Castellini will lead an entourage of Reds officials to Cooperstown, N.Y., and is pleased as punch on several levels. Castellini spoke glowingly of how among all the former Cincinnati players he reached out to when he purchased the club in 2006, he was most gratified at how Barry responded. Barry has been a regular attendee at spring training in Goodyear, Ariz.
"And he doesn't devote his time to hanging around the major league complex but spends his day working with the Class A and AA guys. Showing them how to play the game the Reds way," Castellini beamed.
And Castellini is well versed on Barry's unique standing in Cincinnati baseball lore.
"You know, he's the first Cincinnati native to be inducted. That makes me as a fellow Cincinnatian very proud," he said.
And he couldn't lavish enough praise on Shirley and Robert Larkin for their parenting skills as evidenced by Barry, his sister and brothers.
"They did one heck of a job raising those kids. They are all a credit to their parents and our city. We should be very grateful for the contributions they've made to Greater Cincinnati," Castellini said.
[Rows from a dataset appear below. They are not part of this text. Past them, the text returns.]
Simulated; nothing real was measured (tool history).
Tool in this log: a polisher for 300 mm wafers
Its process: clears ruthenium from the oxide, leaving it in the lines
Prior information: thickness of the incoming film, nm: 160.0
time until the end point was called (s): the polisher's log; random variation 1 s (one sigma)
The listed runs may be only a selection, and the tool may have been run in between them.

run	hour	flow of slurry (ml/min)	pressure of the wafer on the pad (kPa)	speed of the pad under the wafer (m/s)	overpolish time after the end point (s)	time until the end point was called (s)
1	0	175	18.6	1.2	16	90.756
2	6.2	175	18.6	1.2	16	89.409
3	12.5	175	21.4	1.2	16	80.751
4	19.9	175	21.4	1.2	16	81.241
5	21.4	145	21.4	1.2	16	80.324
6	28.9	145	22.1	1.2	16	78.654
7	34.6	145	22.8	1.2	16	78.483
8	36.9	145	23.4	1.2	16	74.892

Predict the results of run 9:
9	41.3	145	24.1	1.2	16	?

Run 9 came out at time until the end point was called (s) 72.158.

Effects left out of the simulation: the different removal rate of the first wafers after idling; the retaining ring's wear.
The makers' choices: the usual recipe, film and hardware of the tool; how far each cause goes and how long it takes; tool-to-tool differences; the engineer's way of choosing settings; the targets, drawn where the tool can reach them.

It was only after photog Philip Lee and I took our leave that we realized how engrossed Castellini was in tribute to Barry. Within minutes of our departure, we heard the reports of Joey Votto's knee injury that would sideline him for perhaps a month.
Not once did Castellini (who has a well documented investment in his first baseman) intimate that there was anything amiss. Upon reflection it suggests to me that A: While he obviously has high regard for Votto, Castellini doesn't dwell on things he can't control, namely injuries. B: That he has every confidence that his team will prosper even in Votto's absence and C: that an unfortunate injury isn't going to cast a pall over the baseball world's tribute to one of Cincinnati's greatest players.
I have to think that many other owners would have been a basket case in the course of such an interview. Suffice to say we are far better off with Castellini than anyone else as the captain of our city's baseball ship.